Collins Foods (ASX:CKF) is Australia’s largest KFC franchisee with around 190 stores throughout the country. CKF currently faces a unique opportunity. KFC’s parent company, Yum! Brands (NYSE:YUM), is looking to divest 98% of its global store network as it transitions away from day-to-day operational functions and focuses on strategy, marketing and regional supply chain management. As one of the largest, most sophisticated and best capitalised KFC franchisees in the world, CKF is one of a select few preferred partners in the ongoing divestment process.
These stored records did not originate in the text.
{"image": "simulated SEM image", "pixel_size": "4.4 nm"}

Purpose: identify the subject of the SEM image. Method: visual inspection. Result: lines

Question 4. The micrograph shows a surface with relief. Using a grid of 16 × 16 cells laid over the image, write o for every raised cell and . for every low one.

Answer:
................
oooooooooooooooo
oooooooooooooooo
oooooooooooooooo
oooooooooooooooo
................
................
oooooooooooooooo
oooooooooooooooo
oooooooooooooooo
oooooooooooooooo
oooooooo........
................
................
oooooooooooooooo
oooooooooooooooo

In 2015, CKF surprised the market by announcing their intention to acquire 11 KFC stores in Germany, marking their entry into the European market. Less than six month later, CKF accelerated its European expansion through the acquisition of 16 Dutch KFC stores. In both regions, KFC is relatively underpenetrated as a brand, a legacy of YUM’s restrictive franchising policies in Europe and its historical focus on Asia. As a result, Europe has had very few large, corporate franchisees with enough capital to expand the store footprint. With Collins part of a select group of such entities now entering the market, that is all about to change. Over the next five years, CKF intends to increase its European footprint to 75-85 stores by which time we believe the business will have over 300 KFC stores worldwide.
Figure 1 & 2. Expanded footprint in Europe, Population (in ‘000 people) per KFC store
Source. CKF presentation
To get to that mark, we believe CKF will acquire a further 20-30 stores in Australia within the next 12-18 months. YUM still owns 150 stores nationwide, and is looking to bring that number down to 50. Collins current capital structure cannot support an acquisition of that size and therefore we believe it will again be in part funded via new equity. Assuming historical multiples are maintained and net debt doesn’t exceed 2.1x (proforma) EBITDA, around $30 million will likely need to be raised.
Figure 3. CKF store roll out
Source: CKF reports, Clime estimates
Whilst all eyes remain on the KFC expansion, it is worth noting that Sizzler, the group’s secondary brand, continues to be wound down. Un- and marginally profitable stores are being closed as their lease expiry runs out, and those with stronger profitability are being retained. We expect the bulk of the stores to be closed within three years, though a small number could be kept for the foreseeable future. In Asia, where CKF owns the master franchise agreement but does not operate directly, Sizzler continues to thrive. It is expected to see another six stores opened in FY17 and high demand appears sustainable. In our view, CKF needs to decide whether Sizzler Asia is a core brand, deserving of greater attention, or if not, should sell its rights to further fund the KFC expansion.
CKF is at a pivotal point in its growth aspirations. A rare opportunity to acquire large numbers of stores from the franchisor is compelling CKF to expand rapidly, both within and outside of Australia. Management’s ability to navigate this period effectively, will determine the fortunes of the business for many years to come. CKF is a simple, scalable business with attractive growth opportunities and the means to seize them. With consolidation in Australia and conquest in Europe, we believe CKF has its work cut out for it. If it continues to execute well, strong growth will follow for the foreseeable future.